# Dual toggle switch - did I kill it?



## cheesefood (Feb 9, 2009)

OK, so I'm going to quickly prove that I'm not an electrician.

I was told that the Leviton switch for my light / disposal was obsolete and finding a plate would be difficult, so I opted to replace it.

I turned off the power, put in the toggle, then turned the power back on and flipped the switch (using insultated pliers). There was a big flash and sparks shot out, then it died. I went downstairs and saw that two circuits had tripped.

OK, so that explained why I had two black wires. I then found out that one of the blacks went to a circuit for my dishwasher and the other was a different circuit. I removed the dishwasher circuit wire from the toggle and hooked it up so that the garbage disposal and the light are on the same circuit. I capped and taped the other black wire.

Last night i noticed some funny things. The dishwasher made new sounds. The cordless phone charger station died. And the light can take a moment or two before it turns on.
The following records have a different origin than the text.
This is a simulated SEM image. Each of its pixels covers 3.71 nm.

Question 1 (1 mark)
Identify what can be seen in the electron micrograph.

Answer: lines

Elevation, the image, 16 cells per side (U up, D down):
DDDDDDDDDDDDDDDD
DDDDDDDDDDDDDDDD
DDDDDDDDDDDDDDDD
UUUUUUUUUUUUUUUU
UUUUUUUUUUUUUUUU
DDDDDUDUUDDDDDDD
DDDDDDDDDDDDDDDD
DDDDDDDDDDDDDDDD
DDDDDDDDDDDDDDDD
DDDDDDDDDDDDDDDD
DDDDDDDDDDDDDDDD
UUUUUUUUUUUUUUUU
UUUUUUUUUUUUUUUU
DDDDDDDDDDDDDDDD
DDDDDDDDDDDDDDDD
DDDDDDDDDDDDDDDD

Did I kill the switch or the gear?


----------



## kok328 (Feb 9, 2009)

I'm not exactly sure what happened here.  You didn't mention two black wires when you changed the switch so I have to assume that you simply reversed procedure with the switch replacement.  From what I'm reading here, your saying that the dishwasher, light and garbage disposal are all on the same circuit/toggle but, you tripped two breakers.
Sounds like someone hacked the wiring job (not to code).  My first guess is that the switch you used to replace the toggle isn't rated for 120V/20A.  You may have fried the switch.  Is a light switch and a toggle switch the same thing in your book?


----------



## JoeD (Feb 9, 2009)

Look at the old switch and see if there is a tab broken of that is still present on the new switch. You have two circuits in the same box. Probably one was for the dishwasher and the other was for the disposal.
Tell us all the wires in the box, How they were connected and how you connected them?


----------